The Bank Of England
Soane was Surveyor to the Bank of England from 1788 to 1833. He rebuilt nearly every part of the building and more than doubled its area. The complex arrangement of corridors, courts, top-lit banking halls, storage and offices lay concealed behind the fortified screen wall.
The instability in Europe after the French Revolution, Britain's continuing wars with France, and the palpable threat of riots on London's streets meant the Bank needed to be both secure and fireproof. Wars also increased business and led to expansion, as the Bank managed the increasing National Debt. In the middle of Soane's career, nearly 1000 clerks were employed at the Bank. Some even had residences on site.
A block of offices were dedicated to manufacturing banknotes. Long and circuitous corridors connected the many administrative offices and directors' rooms. The large banking halls were accessible to the public, who came to trade stocks and collect dividends.
Today, only the curtain wall remains of Soane's 45 year-long creation. The interior was demolished in the 1920s and replaced with a building by Herbert Baker.

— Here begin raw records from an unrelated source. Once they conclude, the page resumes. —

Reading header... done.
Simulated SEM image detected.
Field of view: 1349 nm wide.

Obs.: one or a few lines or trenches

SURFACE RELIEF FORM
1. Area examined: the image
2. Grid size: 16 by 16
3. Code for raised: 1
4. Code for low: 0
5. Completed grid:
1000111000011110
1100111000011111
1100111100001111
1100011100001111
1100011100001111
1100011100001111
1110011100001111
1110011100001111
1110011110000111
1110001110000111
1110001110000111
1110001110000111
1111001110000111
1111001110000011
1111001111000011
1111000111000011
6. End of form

Perspective of Lothbury Court, the back entrance to the Bank
Joseph Michael Gandy
Pen and coloured washes on paper
12/3/13 (Bank drawing 84 in 2:7)
Despite its grandeur, Lothbury Court was merely a service entrance to the Bank, for bullion vans to enter and unload their valuable goods. For security purposes, its pedestrian passageway was never used, and so the Court probably remained quite remote.
Its triumphal architecture was not lost, however, as it was glorified in many popular guidebooks and Soane exhibited his design for it at the Royal Academy. The Court's architecture resembled an imperial Roman forum, suggesting the Bank of England as a self-contained city. Lothbury Court represented the Bank's own glories.